So today, well last night, I decided, well enough is enough, its time to work - So out of my 3 big projects, I decided ok tonight I will do it - So, as i prayed isha and what not, i felt all motivated, and wasted most of this motivation on watching the last season of sopranos (or as much of it as I could). Basicallly, I REALLY LIKE THIS SHOW. I found out about it by mistake one day, and never realized they made an ENTIRE TV series with a looming story arc and everything on TV. (I Prefer long drown out tv based shows to pretty much anything there) and about the Mafia none the less!

But its a REALLY depressing story by the end, the first four seasons or so are so much fun, but the last season - your depressed out of your mind NO JOKE. (and beautifully for me, I found out about this show after I came to Jordan, so I can watch them all in sequence) so

Instead of working, I got motivated to work, and watched a few episodes and said, ok After I am done, I will work - needless to say soon enough Fajr rolled around, and I prayed and then I wanted to relax, so I proped myself up on the sofa and turned on the air conditioner, and went to bed for a bit.

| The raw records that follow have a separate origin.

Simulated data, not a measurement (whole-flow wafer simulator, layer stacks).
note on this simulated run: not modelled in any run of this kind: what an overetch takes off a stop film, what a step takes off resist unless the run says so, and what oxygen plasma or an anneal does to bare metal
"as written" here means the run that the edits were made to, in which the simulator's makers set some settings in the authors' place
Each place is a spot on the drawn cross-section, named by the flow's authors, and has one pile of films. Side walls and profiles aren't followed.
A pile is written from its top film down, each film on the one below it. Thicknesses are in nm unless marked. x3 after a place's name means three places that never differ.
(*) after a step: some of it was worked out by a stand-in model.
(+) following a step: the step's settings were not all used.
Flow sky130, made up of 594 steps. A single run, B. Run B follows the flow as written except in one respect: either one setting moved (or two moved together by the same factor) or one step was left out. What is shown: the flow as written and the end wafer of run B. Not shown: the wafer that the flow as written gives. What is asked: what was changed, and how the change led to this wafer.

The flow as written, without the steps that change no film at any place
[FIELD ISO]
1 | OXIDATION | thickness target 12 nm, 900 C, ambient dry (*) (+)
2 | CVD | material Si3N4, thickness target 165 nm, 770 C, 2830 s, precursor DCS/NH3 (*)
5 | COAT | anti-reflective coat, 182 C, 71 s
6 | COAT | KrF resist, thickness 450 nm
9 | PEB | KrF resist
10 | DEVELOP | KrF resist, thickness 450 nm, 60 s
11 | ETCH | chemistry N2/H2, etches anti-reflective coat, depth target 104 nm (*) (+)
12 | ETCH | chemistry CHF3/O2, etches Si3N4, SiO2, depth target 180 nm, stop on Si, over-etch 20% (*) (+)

Then I woke up, and said, ok realistically speaking, if your gonna do this work, you should sleep first (ive had about 2 weeks to do this, and told go get it done at home even do whatever youwant, when you come in 3 o clock this day (today) have it done. So I lied down, and woke up around 11AM. Then, I had a horrible dream, so I relaxed myself, had a cup of water, and went back to bed for an hour.

Ok, now, I have 3 hours to finish up, well 2 hours and 45 minutes -

I decided, now or never. So I instead of working again, just sat down and dazed for a while, and made myself some breakfast, I boiled some eggs, had some juice and made a cup of coffee. That whole proccess took about 30 minutes.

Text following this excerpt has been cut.